Woman smelling of cannabis riding mobility scooter had stun gun ‘for protection’

Police stopped a woman in Cardiff who was riding a mobility scooter and smelled strongly of cannabis – then found she was carrying a stun gun.

Yvonne Harvey told the officers she was carrying the weapon “for protection” because she and her partner had had their home broken into.

But she was this week given a suspended sentence after admitting possessing cannabis and amphetamine, possessing a prohibited weapon, and being concerned in the supply of a Class B drug.

Richard Ace, prosecuting at Cardiff Crown Court on Monday, said: “At 2.20am on March 15, 2018, officers saw the defendant riding on a mobility scooter travelling on Fishguard Road in Llanishen. She smelled strongly of cannabis and appeared to be intoxicated.”

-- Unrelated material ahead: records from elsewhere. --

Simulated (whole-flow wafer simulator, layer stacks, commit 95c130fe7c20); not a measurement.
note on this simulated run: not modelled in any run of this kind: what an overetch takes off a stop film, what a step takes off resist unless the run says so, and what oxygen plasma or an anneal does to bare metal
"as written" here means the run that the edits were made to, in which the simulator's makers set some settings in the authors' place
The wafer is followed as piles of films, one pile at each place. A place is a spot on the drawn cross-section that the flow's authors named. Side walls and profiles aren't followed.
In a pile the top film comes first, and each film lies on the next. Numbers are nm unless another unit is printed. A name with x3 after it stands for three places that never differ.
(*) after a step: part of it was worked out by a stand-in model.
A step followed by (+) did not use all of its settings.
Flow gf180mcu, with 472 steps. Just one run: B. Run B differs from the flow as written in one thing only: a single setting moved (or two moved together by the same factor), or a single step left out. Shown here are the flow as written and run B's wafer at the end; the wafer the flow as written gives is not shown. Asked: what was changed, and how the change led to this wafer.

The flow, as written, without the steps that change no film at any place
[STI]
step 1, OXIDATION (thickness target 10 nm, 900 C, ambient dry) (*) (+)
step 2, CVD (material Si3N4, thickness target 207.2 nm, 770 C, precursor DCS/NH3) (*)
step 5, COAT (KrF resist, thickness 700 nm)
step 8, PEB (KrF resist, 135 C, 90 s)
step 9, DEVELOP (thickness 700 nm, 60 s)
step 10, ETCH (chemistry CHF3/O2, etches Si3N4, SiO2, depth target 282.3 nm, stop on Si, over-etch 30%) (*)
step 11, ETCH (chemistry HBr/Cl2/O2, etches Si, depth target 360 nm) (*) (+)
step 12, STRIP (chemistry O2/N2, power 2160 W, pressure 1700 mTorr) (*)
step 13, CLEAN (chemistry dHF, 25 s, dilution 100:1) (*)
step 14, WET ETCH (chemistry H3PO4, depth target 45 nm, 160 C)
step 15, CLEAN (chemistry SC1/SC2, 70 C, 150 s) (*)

She told the officers she did not think she had anything with her she should not have had.

Police searched the scooter and found a stun gun along with two small bags of cannabis and bags of amphetamine. They also found two further bags of amphetamine in her shorts, reports Wales Online.

Harvey was taken to Cardiff Bay police station and further searched. A lock knife was found in her handbag and two phones were seized with two additional sim cards.

Her home was searched and Mr Sherwood was there. Police carried out a “thorough search” of the property. They found a tin containing bags of cannabis plus weighing scales and a tick list.

When she was interviewed she said the drugs were nothing to do with her. She said she had the stun gun and knife “for protection” because her house had been broken into.

Her phone was examined and found to contain messages between June 2017 and March 2018 relating to cannabis. The court heard there was one saying: “Can I pinch some bud?”

Mr Ace said the case was delayed “for a number of reasons” including an assessment of her partner Ellis Sherwood, 51, who was initially a co-defendant in the case.

He added: “Charges were not tendered until late in the day which led to significant delay.”

Prosecutors said Ms Harvey had a “limited” history of offending including a drug-related caution in 2017. She was also cautioned for possessing an offensive weapon in 2011.

Harvey, 47, from Ty Glas Road in Llanishen, Wales, admitted possessing cannabis and amphetamine, possessing a prohibited weapon, and being concerned in the supply of a Class B drug.

She entered a basis of plea, which was accepted by the Crown, limiting her involvement to supplying to family and friends.

Marian Lewis, defending, said: “There have been difficulties in the area as far as this defendant is concerned.”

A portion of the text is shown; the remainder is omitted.